The Abia State government might not borrow as much as the N400 billion loan projected to fund the 2024 budget, following new strategies being put in place to engender exponential growth of the state’s internally generated revenue (IGR).
Governor Alex Otti dropped the hint over the weekend as he charged heads of the various ministries, departments and agencies(MDs) to deploy effective strategies that would yield good results for the state’s economy.
He reasoned that with the expected significant increase in IGR, the weight of the expected loan portfolio would be reduced.
The governor stressed the need to devise new strategies for revenue generation at a follow-up retreat in Government House during which MDA heads and their teams presented strategies to enhance IGR and make Abia fiscally viable.
He stated that he was expecting a positive change in the revenue profile of the state such that his government would not have the need to finance its 2024 budget with loans.
He said: “If we do what we should do and we do them right, then there is no reason why the over N400 billion that is supposed to be raised as loans (to finance the 2024 budget) should not reduce to the barest minimum.

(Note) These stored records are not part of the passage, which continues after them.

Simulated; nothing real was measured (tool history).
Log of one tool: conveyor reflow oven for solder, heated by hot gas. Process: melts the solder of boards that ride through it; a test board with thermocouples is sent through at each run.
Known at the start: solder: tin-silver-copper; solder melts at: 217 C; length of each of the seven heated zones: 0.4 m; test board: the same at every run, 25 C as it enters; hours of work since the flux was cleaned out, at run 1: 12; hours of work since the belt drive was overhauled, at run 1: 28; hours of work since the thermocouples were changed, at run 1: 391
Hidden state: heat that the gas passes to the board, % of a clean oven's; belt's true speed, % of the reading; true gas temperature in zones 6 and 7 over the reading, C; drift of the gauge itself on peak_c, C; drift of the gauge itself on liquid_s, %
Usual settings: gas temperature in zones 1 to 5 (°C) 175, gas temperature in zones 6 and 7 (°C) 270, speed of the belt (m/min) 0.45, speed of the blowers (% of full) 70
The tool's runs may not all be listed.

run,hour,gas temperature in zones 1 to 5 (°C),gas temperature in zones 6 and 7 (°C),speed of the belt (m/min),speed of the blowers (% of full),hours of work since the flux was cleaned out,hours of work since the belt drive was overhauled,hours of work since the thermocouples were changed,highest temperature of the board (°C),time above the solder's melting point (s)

“So, we expect a situation and a scenario where Internally Generated Revenue would spike up and take over our provisions for loans.”
The Abia chief executive regretted the dysfunctional fiscal policy where states are compelled to go the federal government cap-in-hand for the monthly allocation of funds.
According to him, in other climes, especially in developed economies, governments generate income to fund their expenditures, adding that the idea of federal allocation “is a misnomer”.